One of the services we provide our clients is a Point of Interest report that shows visitation for a particular area, such as Waiheke, or Queenstown Airport. We also have our Voyager product that provides visitor insights for tourism operators and local government organisations.
But, every now and then we get asked to provide insights for events, and this always tends to pique people's interest. We are somewhat guilty of seldom demonstrating what we do to our wider audiences, so a couple of months ago we asked ourselves, "why don't we publish some interesting facts regarding major events in New Zealand?" The timing couldn't have been better with the Lions tour coming our way. So I thought I'd demonstrate some recent analysis we did around visitation to the Lions Tour, and specifically, what country those visitors came from.
The New Zealand Herald picked up our analysis and ran a story that highlighted the huge uplift in international tourists seen in Wellington for the All Blacks vs Lions game.
Who came to see the games from overseas?
Using the data and clever algorithms behind our Voyager software, our analysis uncovered that UK and Australia were amongst the largest nations to attend the games, especially the two All Blacks games at Eden Park in Auckland.

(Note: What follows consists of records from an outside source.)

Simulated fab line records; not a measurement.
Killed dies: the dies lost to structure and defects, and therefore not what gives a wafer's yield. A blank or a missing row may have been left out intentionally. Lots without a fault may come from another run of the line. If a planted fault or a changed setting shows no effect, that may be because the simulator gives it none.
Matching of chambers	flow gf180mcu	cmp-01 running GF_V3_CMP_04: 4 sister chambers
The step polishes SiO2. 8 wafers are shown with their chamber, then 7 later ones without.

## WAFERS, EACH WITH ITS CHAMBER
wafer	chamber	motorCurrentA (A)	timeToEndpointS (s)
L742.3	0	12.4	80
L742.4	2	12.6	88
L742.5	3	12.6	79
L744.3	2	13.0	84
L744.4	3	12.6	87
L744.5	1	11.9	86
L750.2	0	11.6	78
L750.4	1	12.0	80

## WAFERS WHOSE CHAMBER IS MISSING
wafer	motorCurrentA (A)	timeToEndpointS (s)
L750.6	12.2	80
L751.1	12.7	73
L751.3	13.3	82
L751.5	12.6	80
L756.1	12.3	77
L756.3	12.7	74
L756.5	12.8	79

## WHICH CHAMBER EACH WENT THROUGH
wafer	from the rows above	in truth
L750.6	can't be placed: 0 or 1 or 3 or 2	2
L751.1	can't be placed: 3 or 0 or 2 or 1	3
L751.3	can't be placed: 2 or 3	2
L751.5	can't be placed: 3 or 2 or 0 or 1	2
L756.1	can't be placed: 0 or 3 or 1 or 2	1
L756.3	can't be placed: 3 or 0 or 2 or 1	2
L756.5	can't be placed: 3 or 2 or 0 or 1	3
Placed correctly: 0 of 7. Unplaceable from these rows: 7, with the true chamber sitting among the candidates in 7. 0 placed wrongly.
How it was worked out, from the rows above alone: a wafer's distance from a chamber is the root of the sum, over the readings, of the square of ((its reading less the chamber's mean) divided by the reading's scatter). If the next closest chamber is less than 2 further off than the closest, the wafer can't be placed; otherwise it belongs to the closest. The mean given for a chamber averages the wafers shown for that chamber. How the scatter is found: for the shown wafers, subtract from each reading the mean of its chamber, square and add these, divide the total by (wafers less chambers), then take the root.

We saw an 1,800% in UK visitors to the Eden Park vicinity on the All Blacks games days, and a 450% increase in visitors from Ireland. Interestingly, we discovered that the majority of UK and Ireland visitors did not arrive until after the Chief's game on 20th June 2017. A decent increase of Australian visitors can also be seen throughout the tour - one theory is that perhaps these were predominantly made up of UK and Irish expats living in Australia?
Did we see the same uplift for the Super Rugby team games compared to the All Blacks games?
We definitely saw a difference between nationalities attending the games, based on the nature of the team playing the Lions.
Using the three games held at Eden Park in Auckland, we were able to clearly see the less international interests at the Blues game, compared to the All Blacks games. And this is fairly understandable, given how popular the All Blacks are to rugby supporters around the world.
The Blues game was attended mostly by Kiwis (predominantly Aucklanders), with very little representation from the Lion's supporters. The Blues game was early on in the tour, and we saw the increase in international visitors later in the competition, so this makes sense.
How did the Lions Tour stack up against Adele?
The Adele concert tour was without a doubt one huge success, with tickets selling out before I could swallow my morning coffee. We observed a 26% uplift in visitors for the first concert on the Thursday, and a combined 38% visitor uplift for the two concerts over the weekend. The majority of the concert goers were Kiwis (over 90%).
The overall visitor uplift for the Lions Tour was also tremendous for the three games at Eden Park. We saw a 25% uplift in visitors to the Blues vs Lions game comparing to a normal weekday, and a 34% uplift for the two All Blacks vs Lions games comparing to a normal weekend.
However, we may have to give this to Adele, who marginally beat the Lions Tour with her immense popularity. Both series of events were nonetheless amazing to watch. And no, I didn't make it along to an Adele concert or a Lions game, but I wish I had!